Freelance Knight

On My Shelf: KOBOLD Guides

On My Shelf: KOBOLD Guides

On My Shelf: KOBOLD Guides

While growing up in the 70s and 80s, I watched a cartoon called G.I. Joe which ended each episode with a public service announcement for kids. The PSA closed with this quote:

“And knowing is half the battle.” – G.I. Joe

The PSAs were corny, but the quote has stuck with me throughout my life. Knowledge does answer questions and opens many doors to further inquiry. I am an avid reader, so whenever I take on a new project or endeavor in life, I like to read up on it so I know and understand it as well as I can. I continue to read about my pursuits so I am constantly growing my knowledge and understanding.

In these On My Shelf posts, I will share books with you that I have found helpful in my pursuits as a freelancer.  To start out, I have two books I highly recommend to anyone interested in game design, whether you are fan of gaming, want to design your own games, or want to help others with their game design.

The Complete KOBOLD Guide To Game DesignKOBOLD Guide To Board Game Design

The Complete KOBOLD Guide to Game Design is a wonderful compilation of essays on rpg design by some of the best developers in the industry, covering core rules, magic systems, monster design, adventures and campaigns.

The Guide to Board Game Design contains more great essays focusing on board game conception, design, development, presentation, storyboarding, balancing, prototyping, and playtesting.

Reading those two books increased my understanding of the games I am passionate about playing, giving me insights into the design behind them. They helped me get a glimpse behind the scenes of the design, so as I am proofreading and editing, I have a clue why design decisions and language choices were made. 

If you want a better understanding of how games are designed, then I highly recommend these books and look forwarded to sharing about other books on my shelf in the future.


5 thoughts on “On My Shelf: KOBOLD Guides

  1. David Miller

    I devoured the latter of those books and enjoyed the insight into each accomplished designer’s mind.

    Games are like book and records – many flavours, some polished, others not, and something for pretty much anyone.

    This book helped reinforce that because it can really feel that every game has to be rated highly and loved by the majority of players to be a good game. And that simply doesn’t allow for as wide a spectrum as books and music enjoy.

    If you are all things to everyone, then you might be pretty bland.

    There is a lot of music that I don’t like, but that doesn’t mean those songs aren’t the absolute best connection with someone else.

    The game industry is pretty incredibly small compared to music and books and maybe that’s why a game is often either good or bad. There aren’t large enough niche groups within gaming yet.

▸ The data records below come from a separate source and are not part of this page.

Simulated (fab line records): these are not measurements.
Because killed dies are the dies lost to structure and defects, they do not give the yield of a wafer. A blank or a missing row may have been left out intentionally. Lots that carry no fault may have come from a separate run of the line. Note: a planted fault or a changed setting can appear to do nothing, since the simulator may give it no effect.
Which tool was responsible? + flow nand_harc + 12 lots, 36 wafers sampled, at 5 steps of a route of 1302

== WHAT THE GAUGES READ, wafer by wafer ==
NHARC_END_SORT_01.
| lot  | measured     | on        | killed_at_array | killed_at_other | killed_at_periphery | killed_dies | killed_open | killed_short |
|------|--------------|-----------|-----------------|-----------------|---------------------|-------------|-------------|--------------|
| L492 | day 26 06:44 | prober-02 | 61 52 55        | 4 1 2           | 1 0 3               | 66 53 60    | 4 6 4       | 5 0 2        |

    Last year over 2 million new book titles were published in the world. Only a few thousand tabletop game titles were published.

    1. T.R. Knight Post author

      Your insights on games in comparison to music and books is interesting. The concept that the game industry is still small in comparison and thus that impacts that “likability” of a game is insightful. I have found this true as my wife and daughters become more interested and involved in gaming. They have often found enjoyment in games that did not rate as well or gain as much general popularity. We often watch sale tables at stores and conventions for those games that often become some of our favorites.

  2. David Miller

    So many people love Last Night on Earth as “the” zombie game. While I loved the sense of being overrun in the last few minutes of the game, I found the rest of the game long-winded and complex. We probably won’t play it again . . .

    Same for Munchkins. We never quite felt like we were playing properly even though we kept referencing the instructions. For the 4 of us, two of us have Masters, one has 2 masters, and one has a PhD! It was kind of fun but the lack of confidence regarding playing it correctly will probably never have us trying again.

    BoardGameGeek ratings are good to a point, but a local game store with copies that can be played, and the time to explore is perhaps the best guide. Second to that is watching Rahdo Runs Through . . .

    With games being so costly today, it’s painful to spend $50 on simply seeing if you like a game.

    Heck, we bought the 2 player Agricola: All Creatures Big and Small and thankfully we liked it. At $39.95, it’s an expensive gamble!